Day 118: Fossil Fuel Dependencies and Imperial Posturing Flare as IRGC Rejects Shipping Alternatives
As the US elite meets with autocratic Gulf monarchs, the working class continues to bear the ecological and economic burdens of an endless geopolitical resource struggle.

The conflict surrounding Iran has reached its 118th day, offering another stark reminder of how global capital and militarism exploit vital resources at the expense of human lives. In the latest escalation, Iran's Revolutionary Guard (IRGC) has issued a stern warning against the implementation of alternative shipping routes designed to bypass the Strait of Hormuz. Meanwhile, top U.S. diplomat Rubio is jetting off to meet with the undemocratic rulers of the Gulf Cooperation Council (GCC), continuing a long tradition of Western imperial intervention designed to secure corporate profits and fossil fuel hegemony.

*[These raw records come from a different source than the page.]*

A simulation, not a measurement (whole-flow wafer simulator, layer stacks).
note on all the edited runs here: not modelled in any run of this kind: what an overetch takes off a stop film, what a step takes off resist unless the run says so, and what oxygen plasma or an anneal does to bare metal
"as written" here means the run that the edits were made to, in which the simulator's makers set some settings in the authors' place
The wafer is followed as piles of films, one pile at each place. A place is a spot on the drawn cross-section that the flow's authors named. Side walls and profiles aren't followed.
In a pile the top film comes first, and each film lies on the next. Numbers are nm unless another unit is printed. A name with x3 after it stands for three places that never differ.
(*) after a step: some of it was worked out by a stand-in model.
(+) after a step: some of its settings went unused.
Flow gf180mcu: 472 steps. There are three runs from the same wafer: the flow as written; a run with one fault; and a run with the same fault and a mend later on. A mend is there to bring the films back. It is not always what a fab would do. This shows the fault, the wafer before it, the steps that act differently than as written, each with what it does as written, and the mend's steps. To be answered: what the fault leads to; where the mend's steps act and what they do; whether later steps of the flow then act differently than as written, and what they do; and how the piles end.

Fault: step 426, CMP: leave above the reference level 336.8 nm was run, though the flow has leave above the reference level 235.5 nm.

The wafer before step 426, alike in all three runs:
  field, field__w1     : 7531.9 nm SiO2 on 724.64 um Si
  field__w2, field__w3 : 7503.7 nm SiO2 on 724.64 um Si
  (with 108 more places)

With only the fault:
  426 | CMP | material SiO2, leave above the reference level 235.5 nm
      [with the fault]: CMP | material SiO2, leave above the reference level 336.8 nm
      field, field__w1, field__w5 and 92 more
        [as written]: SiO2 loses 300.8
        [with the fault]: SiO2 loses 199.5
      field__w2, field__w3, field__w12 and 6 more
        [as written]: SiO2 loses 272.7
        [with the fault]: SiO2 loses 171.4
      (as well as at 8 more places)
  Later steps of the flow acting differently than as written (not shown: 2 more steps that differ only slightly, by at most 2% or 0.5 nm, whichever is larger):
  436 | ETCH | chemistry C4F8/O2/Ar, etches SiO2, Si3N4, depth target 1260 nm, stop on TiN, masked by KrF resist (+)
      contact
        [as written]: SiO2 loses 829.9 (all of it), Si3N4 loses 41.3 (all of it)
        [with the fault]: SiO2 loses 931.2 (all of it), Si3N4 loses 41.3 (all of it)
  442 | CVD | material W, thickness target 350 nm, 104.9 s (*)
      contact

The Strait of Hormuz is not merely a geographic coordinate; it is a vital artery for the global capitalist economy, funneling millions of barrels of oil daily to fuel industrial exploitation. The IRGC's resistance to alternative routes highlights how nationalist military factions use critical ecological and trade choke points as leverage in geopolitical chess matches. Rather than seeking cooperative, demilitarized solutions for global transit, regional actors continue to rely on threats of blockade and economic disruption.
On the other side of this conflict, the United States' diplomatic mission, spearheaded by Rubio, represents the continued prioritization of corporate energy security over genuine regional stability. By coordinating closely with the oil-rich regimes of the GCC—states with deeply troubling records on labor rights and civil liberties—the U.S. government reinforces an autocratic status quo in the Middle East. These high-level meetings serve to protect the interests of Western multinational energy conglomerates rather than addressing the systemic inequalities affecting the working-class populations of the region.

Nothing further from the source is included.